Physics Experiment Question; Projectile Motion

[rumaithya]

Hello, I have a question that says' Derive an equation for calculating the theoretical range.

I did like half of it, I got

t = sqrt[ (2y) / a ]

from the kinematic equation ( X = X0 + V0 t + 1/2 a t^2 ). How would I find the theoretical range after this?

And how to prove that the theory is consistent with the experiment?

please help.

 

[Doc Al]

I have a question that says' Derive an equation for calculating the theoretical range.

Range of what? A projectile with a certain initial speed? Note that the range--the horizontal distance traveled--will depend on the angle that the projectile is launched.

You'll need to combine equations for both horizontal and vertical motion.

 

[Jameson]

If you combine the two equations for projectile motion

$$y = y_0 + v_it + .5at^2$$
$$x = x_0 + v_it +.5at^2$$

into one equation, the highest range would be the vertex of the parabola, which is half of the total time I believe. I would suggest solving for t, then divinding that by 2 to get the time when the highest point is reached, which is what I'm assuming the "range" means.

 

[Doc Al]

Two comments, Jameson:
(1) Only the vertical component of the motion is accelerated.
(2) "Range" generally means horizontal distance traveled. (If you shot the projectile straight up, it would fall straight down. Range = 0.)

But, yes, the highest point attained is the vertex of a parabola.

 

[j_confused]

Hello, I have a question that says' Derive an equation for calculating the theoretical range.

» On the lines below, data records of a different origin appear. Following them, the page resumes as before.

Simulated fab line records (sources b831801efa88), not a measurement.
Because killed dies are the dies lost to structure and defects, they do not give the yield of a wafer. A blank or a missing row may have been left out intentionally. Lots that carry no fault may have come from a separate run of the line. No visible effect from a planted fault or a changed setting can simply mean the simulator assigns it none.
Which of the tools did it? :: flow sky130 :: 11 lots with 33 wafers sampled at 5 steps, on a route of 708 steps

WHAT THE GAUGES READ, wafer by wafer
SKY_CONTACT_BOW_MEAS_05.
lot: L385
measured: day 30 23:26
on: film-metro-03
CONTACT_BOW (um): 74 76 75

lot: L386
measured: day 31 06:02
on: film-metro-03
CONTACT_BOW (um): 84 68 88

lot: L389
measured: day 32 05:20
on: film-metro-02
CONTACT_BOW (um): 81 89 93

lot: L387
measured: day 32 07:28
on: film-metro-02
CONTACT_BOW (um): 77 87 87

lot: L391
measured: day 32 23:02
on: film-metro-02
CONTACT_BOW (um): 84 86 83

I did like half of it, I got

t = sqrt[ (2y) / a ]

from the kinematic equation ( X = X0 + V0 t + 1/2 a t^2 ). How would I find the theoretical range after this?

And how to prove that the theory is consistent with the experiment?

please help.

You'd need to break your theoretical initial velocity and angle of projection down into the initial X and Y components.
(R being initial velocity magnitude, O being initial angle)

Vox R x cosO
Voy R x sinO

Then, you'll also have to break down your equations for motion into X and Y, I'm going to assume by range you mean distance which is X-motion...
(Xo being initial X position -usually 0-; Vox being the x-component's initial velocity)

X X(t) = Xo + Voxt + 0.5at^2

(Remember that the acceleration for the x-component is ZERO!)
Now, since you have a theoretical Vox, you can plug it into the above eq.

*edit* You'd also have to do the same for the Y component, and derive that equation. Then set that equal to zero, because that will tell you the two time the projectile will cross the X-axis. Pick the positive time and substitute it into your position-time function for X.

I believe that the above is right as for range, now as for the experimental proving bit, that I can't help with.